Here, Ms. Brinkmann points to some key lessons from that evolution:
Brand matters. When Ms. Brinkmann arrived, North Texas leaned heavily on a few big contributors. Her job was to make the organization a household name that would register with donors from all income levels. Direct mail was a chief means, but one effort seems quaint in today’s digital age: Ms. Pruitt wanted the organization on the front page of the city’s newspaper, above the fold, with a color photo.
Ms. Brinkmann got that story placement, and more. The number of donors to the organization has grown from 7,000 to 47,000. Its name and strong reputation attract contributions small and big: the organization’s first $1 million gift arrived in the mail from a philanthropist who had never given before but who had heard about the charity’s work.

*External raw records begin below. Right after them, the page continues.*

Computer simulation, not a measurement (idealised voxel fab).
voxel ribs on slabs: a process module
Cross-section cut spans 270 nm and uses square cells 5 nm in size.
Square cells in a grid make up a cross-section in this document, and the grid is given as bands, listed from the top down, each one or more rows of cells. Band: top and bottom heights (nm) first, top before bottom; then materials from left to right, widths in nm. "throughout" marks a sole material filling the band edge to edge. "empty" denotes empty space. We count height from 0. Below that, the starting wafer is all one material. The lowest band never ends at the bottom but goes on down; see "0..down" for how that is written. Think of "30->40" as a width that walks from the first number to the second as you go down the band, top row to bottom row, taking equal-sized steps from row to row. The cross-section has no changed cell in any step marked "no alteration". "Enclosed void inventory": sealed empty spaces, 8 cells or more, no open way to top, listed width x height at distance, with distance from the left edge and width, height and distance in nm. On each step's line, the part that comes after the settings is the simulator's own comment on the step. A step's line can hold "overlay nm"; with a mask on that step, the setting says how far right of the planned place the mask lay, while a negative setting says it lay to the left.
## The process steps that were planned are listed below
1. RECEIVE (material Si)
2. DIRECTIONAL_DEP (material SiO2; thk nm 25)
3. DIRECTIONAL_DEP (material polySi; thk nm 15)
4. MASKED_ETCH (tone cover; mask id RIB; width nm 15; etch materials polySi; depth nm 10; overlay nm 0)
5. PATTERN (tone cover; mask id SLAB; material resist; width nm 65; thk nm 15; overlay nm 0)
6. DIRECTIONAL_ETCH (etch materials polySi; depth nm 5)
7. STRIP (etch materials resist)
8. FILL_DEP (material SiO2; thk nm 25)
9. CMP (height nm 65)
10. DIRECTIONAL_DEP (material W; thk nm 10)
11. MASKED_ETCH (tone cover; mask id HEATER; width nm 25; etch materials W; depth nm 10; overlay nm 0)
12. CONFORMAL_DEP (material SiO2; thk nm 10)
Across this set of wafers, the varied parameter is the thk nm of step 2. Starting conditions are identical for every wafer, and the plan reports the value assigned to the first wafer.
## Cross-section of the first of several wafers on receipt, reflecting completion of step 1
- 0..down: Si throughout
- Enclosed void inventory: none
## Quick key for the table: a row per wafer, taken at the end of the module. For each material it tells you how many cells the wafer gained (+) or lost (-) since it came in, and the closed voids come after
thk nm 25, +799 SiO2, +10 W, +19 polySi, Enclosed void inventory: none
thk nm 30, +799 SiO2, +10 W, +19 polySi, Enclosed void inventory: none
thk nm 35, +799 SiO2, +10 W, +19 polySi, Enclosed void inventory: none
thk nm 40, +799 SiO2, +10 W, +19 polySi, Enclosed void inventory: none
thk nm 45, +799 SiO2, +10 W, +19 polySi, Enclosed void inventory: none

“It was a complete surprise,” Ms. Brinkmann says. “When we opened the envelope, we couldn’t believe how many zeroes were on the check.”
Fundraising talent really matters. When the food bank expanded its fundraising effort to raise bigger gifts from individuals, Ms. Brinkmann says, she refused to go cheap on salaries. “If the position is to raise money, then you invest money,” she says she told the board.
Corporate giving matters more than you think. Dallas and its suburbs have a deep roster of Fortune 500 companies, including AT&T, American and Southwest airlines, and Texas Instruments. Aggressively courting business titans has paid off — corporate giving has been the fastest-growing segment of the North Texas fundraising program in the past five years — and Ms. Brinkmann says there’s a tremendous ripple effect.
“Every corporation is filled with people,” she says. “If you can inspire the employees to care about your cause, and you do great customer service with them, you’ve got a friend for life.”
Set big goals to motivate fundraisers. North Texas started its major-gift program in 2008, initially setting a threshold gift level of $2,500. When donations poured in at that size, Ms. Brinkmann upped the minimum to $10,000. She didn’t analyze donor data to come up with that figure, and her staff was taken aback. But it worked and remains the baseline today.
Make supporters feel they are critical to your work. Even when the organization ran on a shoestring, it focused on little things that signaled to volunteers that they were important. “If we told you on the website that we’re great at welcoming you, well then, you’d better find a good parking spot when you come on a Saturday,” Ms. Brinkmann says.
Today, North Texas recognizes that it’s battling for supporters’ attention, time, and money — and the competition is not just other charities but all the other demands facing busy Dallas-area residents. Not long ago, it cleaned up its website to sharpen the focus on its most important message, “We need you.”
Cut chaff from the board. At one point, 50 people sat on the food bank’s board, though attendance at meetings was scattershot. Ms. Pruitt cut the roster by half to focus the group’s decision making and fundraising, according to Ms. Brinkmann.
Take care of the kids: Ms. Brinkmann says young, affluent professionals increasingly want their children to volunteer at the food bank to “get outside their bubble.” Ensuring they have a quality experience will win over their parents, she says. They, in turn, “become evangelists.”
Correction: An earlier version of this story misspelled the last name of Colleen Brinkmann.